I got some awesome ressults from my 34.95 msd blaster 2 coil., i know most people don't use the resistor but it specifically says on a stock system a ballast resistor MUST be used. So i'm just looking for some guidance.
thanks alot.
I got some awesome ressults from my 34.95 msd blaster 2 coil., i know most people don't use the resistor but it specifically says on a stock system a ballast resistor MUST be used. So i'm just looking for some guidance.
thanks alot.
First Accord 88LX R.I.P 7-19-07 (Might be Jolted back to life at least temporarily)
Seeking another but only with 5-speed I'm joining the Darkside
89LX or SE-i(yeah right)
i just poped mine in.....wut resistor are you talking about? pics would help
1989 Honda Accord LX-i
B18c1 swap since 7/2011
175whp and 132tq
Redzone tuned
when i installed mine i did not have a resistor either.blaster SS is the little square coil right?
i installed msd ignition also at that time, but i dont remember anything about a resistor.
It's called a ballast resistor in the directions it specifically says that if you are installing it into a stock ignition system that a ballast resistor must be used.
It does'nt come with it but it's says it's neccessary.
but other than that it's the best 35 bucks iv'e spent on the car yet. no more issues starting, no more rough idle, everything just smoothed out.
First Accord 88LX R.I.P 7-19-07 (Might be Jolted back to life at least temporarily)

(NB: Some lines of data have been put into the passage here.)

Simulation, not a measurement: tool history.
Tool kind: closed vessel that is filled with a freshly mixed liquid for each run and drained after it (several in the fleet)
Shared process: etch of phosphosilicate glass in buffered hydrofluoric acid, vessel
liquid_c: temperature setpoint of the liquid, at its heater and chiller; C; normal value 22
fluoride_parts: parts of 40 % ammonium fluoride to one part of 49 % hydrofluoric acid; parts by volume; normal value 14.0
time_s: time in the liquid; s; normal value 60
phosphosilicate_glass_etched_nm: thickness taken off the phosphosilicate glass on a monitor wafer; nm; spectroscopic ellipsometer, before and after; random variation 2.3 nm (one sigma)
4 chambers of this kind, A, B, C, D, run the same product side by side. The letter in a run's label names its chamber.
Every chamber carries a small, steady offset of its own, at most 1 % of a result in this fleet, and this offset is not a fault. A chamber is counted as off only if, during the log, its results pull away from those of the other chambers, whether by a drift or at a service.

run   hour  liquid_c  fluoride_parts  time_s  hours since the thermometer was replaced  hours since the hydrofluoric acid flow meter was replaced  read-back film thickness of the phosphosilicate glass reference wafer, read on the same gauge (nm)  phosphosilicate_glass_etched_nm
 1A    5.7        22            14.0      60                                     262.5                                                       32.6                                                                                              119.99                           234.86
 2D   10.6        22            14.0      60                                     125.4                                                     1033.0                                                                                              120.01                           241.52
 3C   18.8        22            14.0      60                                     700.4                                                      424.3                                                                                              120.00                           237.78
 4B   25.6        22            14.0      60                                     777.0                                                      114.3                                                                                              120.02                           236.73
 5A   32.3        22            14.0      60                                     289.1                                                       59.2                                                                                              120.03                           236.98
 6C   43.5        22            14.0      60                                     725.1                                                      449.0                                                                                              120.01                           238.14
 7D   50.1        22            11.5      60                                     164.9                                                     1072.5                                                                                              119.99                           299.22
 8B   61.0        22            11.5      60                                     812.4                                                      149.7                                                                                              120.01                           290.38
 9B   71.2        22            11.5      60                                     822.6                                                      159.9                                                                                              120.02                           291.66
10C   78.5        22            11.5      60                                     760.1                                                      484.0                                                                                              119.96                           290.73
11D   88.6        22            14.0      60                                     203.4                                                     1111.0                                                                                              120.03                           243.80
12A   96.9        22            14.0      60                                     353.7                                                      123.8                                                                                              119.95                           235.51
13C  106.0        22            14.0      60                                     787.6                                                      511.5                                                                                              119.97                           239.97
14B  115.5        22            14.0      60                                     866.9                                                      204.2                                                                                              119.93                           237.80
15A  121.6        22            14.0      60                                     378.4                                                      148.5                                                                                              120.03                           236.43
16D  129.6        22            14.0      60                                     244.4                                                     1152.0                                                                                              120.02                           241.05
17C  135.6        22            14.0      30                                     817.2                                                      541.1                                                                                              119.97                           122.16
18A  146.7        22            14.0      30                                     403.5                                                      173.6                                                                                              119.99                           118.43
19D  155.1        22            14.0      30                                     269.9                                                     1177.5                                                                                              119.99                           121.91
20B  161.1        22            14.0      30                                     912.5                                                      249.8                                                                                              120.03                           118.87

Seeking another but only with 5-speed I'm joining the Darkside
89LX or SE-i(yeah right)
can you post pics of your set up...i just got the little ss blaster suqare coil. i dont want to mess anything up.Originally Posted by DDRaptor
1989 Honda Accord LX-i
B18c1 swap since 7/2011
175whp and 132tq
Redzone tuned
you do not need a resistor, the baster 2 (and and other replacement coil) is designed to work with pins (or is it points) system wich then it would need a balest, your car has a built in resistors, its all a plug and play thing, just like the how-to has it.
Last edited by labeledsk8r; 10-29-2006 at 01:38 AM.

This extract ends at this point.